Color and Effect Applications
Aluminum Flake Size Influence
Silver finishes with three different aluminum flake sizes (25 µm, 34 µm, 54 µm) were compared for color and effect change. In multi-angle color measurement the flake size influence can be mainly seen in lightness changes (Figure 10 - Flop Index).
|Figure 15-16 Click to enlarge|
Visually, the silver finish with the coarser aluminum pigments appears much more “grainy” under diffused lighting conditions and more “sparkling” under direct illumination. The BYK-mac measurement correlates with the visual judgment: sparkling area, sparkling intensity as well as the graininess are increasing with the flake size (Figure 11).
Application Method Influence on Flake Orientation
In order to increase paint efficiency, the application method for the basecoat is being changed to 100% electrostatic application. Especially on metallic finishes containing coarser aluminum flakes the flake orientation will be different – more non-parallel oriented flakes. The result can be less of a light-dark flop effect and more sparkling at low grazing illumination angle.

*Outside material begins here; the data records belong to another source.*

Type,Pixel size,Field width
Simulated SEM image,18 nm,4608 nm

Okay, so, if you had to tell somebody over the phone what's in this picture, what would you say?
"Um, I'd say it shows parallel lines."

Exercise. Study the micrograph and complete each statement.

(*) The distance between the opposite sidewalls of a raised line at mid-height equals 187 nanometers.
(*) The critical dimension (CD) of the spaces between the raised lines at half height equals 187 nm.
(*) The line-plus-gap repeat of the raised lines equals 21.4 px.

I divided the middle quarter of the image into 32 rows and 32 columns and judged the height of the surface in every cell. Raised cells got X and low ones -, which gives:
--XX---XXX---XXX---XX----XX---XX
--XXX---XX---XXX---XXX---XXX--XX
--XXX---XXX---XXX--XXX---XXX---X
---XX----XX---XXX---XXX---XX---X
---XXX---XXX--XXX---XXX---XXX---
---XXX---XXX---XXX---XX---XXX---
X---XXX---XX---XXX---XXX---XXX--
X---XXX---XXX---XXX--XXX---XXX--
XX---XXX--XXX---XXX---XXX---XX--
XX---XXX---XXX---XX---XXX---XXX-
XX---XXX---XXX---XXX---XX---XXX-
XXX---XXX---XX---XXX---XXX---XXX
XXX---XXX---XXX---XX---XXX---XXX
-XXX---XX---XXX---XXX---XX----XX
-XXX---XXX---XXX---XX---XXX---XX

|Figure 17-18 Click to enlarge|
In another example the basecoat of the car body was applied 100% electrostatically and the bumpers were still painted with the traditional bell/pneumatic application. The total color difference using the color difference calculation Delta EDIN was acceptable evaluating on the averaged Delta EDIN value (Figure 12).
|Figure 19 Click to enlarge|
Visually, one could see a difference mainly at a low grazing illumination angle, whereas the car body was sparkling considerably more than the bumper. The BYK-mac measurement data reflects the visual impression clearly evaluating the Sparkle 75° data. The Sparkle 75° measurement evaluates the aluminum flakes, which are non-parallel oriented; therefore the main changes can be seen in an increasing sparkle area (Figure 13).
Effect Pigment Type Influence on Color and Effect
A black effect finish with a concentration of 0.3% Xirallic was compared to the same finish with 0.3% Mica. In regard to traditional 5-angle color measurement the two finishes would be acceptable (Figure 14).
|Figure 20 Click to enlarge|
Visually, there is a big difference when the panels are exposed to direct sunlight. The finish containing Xirallic has a much higher sparkling effect than the finish with Mica pigments. The sparkle measurement shows a clear difference at 15° illumination. The finish with the Xirallic pigments shows a much higher intensity value than the finish using Mica pigments (Figure 15).
Sparkle and Graininess for Daily QC
|Figure 21 Click to enlarge|
Sparkle and graininess are essential parameters for automotive applications to achieve a harmonized look over the entire car body including add-on parts.
Figure 16 shows an example of an anthracite color with a poor sparkle match between add-on parts and car body: all measurements taken on the add-on parts were outside the sparkle tolerance ellipse.
Figure 17 on the other hand shows a very good match of a brilliant pearl red. All readings are within the sparkle tolerance.
The differences in Sparkle 15°, 45°, 75° and/or graininess can also assist in trouble shooting to determine whether the cause of a mismatch is due to formulation or process differences.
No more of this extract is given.